I have a 2GB CSV file that I read into a pyarrow table with the following:
from pyarrow import csv
tbl = csv.read_csv(path)
When I call tbl.nbytes
I get 3.4GB. I was surprised at how much larger the csv was in arrow memory than as a csv. Maybe I have a fundamental misunderstanding of what pyarrow is doing under the hood but I thought if anything it would be smaller due to its columnar nature (i also probably could have squeezed out more gains using ConvertOptions but i wanted a baseline). I definitely wasnt expecting an increase of almost 75%. Also when I convert it from arrow table to pandas df the df took up roughly the same amount of memory as the csv - which was expected.

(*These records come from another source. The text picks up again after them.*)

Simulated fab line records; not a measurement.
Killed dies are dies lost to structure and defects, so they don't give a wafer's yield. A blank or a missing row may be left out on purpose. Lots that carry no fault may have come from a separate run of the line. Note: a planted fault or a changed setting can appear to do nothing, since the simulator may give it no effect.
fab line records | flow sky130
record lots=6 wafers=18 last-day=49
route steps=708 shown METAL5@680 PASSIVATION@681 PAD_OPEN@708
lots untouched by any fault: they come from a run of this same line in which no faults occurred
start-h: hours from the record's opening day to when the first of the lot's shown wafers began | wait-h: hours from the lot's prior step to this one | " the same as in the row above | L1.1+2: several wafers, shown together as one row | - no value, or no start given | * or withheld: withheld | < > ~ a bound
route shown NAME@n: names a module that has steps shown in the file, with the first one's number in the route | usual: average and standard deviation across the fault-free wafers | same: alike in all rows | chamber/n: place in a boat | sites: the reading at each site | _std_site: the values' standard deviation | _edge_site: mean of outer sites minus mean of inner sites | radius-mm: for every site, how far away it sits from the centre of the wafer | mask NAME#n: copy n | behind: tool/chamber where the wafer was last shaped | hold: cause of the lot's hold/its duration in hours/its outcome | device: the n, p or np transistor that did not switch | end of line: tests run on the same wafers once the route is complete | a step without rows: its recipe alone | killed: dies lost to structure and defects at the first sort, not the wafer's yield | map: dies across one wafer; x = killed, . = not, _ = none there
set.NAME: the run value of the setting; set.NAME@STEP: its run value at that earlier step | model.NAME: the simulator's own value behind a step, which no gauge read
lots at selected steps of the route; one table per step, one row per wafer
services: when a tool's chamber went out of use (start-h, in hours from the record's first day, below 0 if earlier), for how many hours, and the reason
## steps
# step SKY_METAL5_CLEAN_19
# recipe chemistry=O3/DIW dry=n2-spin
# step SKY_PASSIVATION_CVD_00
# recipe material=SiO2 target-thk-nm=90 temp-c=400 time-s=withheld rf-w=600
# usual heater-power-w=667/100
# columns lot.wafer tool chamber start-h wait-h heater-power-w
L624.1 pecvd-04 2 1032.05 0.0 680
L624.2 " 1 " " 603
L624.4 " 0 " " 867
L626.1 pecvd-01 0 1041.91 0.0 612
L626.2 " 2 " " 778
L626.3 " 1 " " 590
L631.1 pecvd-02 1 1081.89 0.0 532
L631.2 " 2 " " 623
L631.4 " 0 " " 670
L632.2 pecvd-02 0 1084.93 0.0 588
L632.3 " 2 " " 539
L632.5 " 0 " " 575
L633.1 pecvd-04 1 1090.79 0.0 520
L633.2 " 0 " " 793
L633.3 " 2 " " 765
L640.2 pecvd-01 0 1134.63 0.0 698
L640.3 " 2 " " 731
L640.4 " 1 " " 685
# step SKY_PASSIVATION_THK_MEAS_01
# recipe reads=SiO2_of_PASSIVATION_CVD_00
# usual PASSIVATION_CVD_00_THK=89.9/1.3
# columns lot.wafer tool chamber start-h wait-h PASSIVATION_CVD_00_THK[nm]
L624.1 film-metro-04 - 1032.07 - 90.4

Can anyone help explain the difference in memory for arrow tables compared to a csv / pandas df.
Thx.
UPDATE
Full code and output below.
In [2]: csv.read_csv(r"C:\Users\matth\OneDrive\Data\Kaggle\sf-bay-area-bike-shar
...: e\status.csv")
Out[2]:
pyarrow.Table
station_id: int64
bikes_available: int64
docks_available: int64
time: string
In [3]: tbl = csv.read_csv(r"C:\Users\generic\OneDrive\Data\Kaggle\sf-bay-area-bik
...: e-share\status.csv")
In [4]: tbl.schema
Out[4]:
station_id: int64
bikes_available: int64
docks_available: int64
time: string
In [5]: tbl.nbytes
Out[5]: 3419272022
In [6]: tbl.to_pandas().info()
<class 'pandas.core.frame.DataFrame'>
RangeIndex: 71984434 entries, 0 to 71984433
Data columns (total 4 columns):
# Column Dtype
--- ------ -----
0 station_id int64
1 bikes_available int64
2 docks_available int64
3 time object
dtypes: int64(3), object(1)
memory usage: 2.1+ GB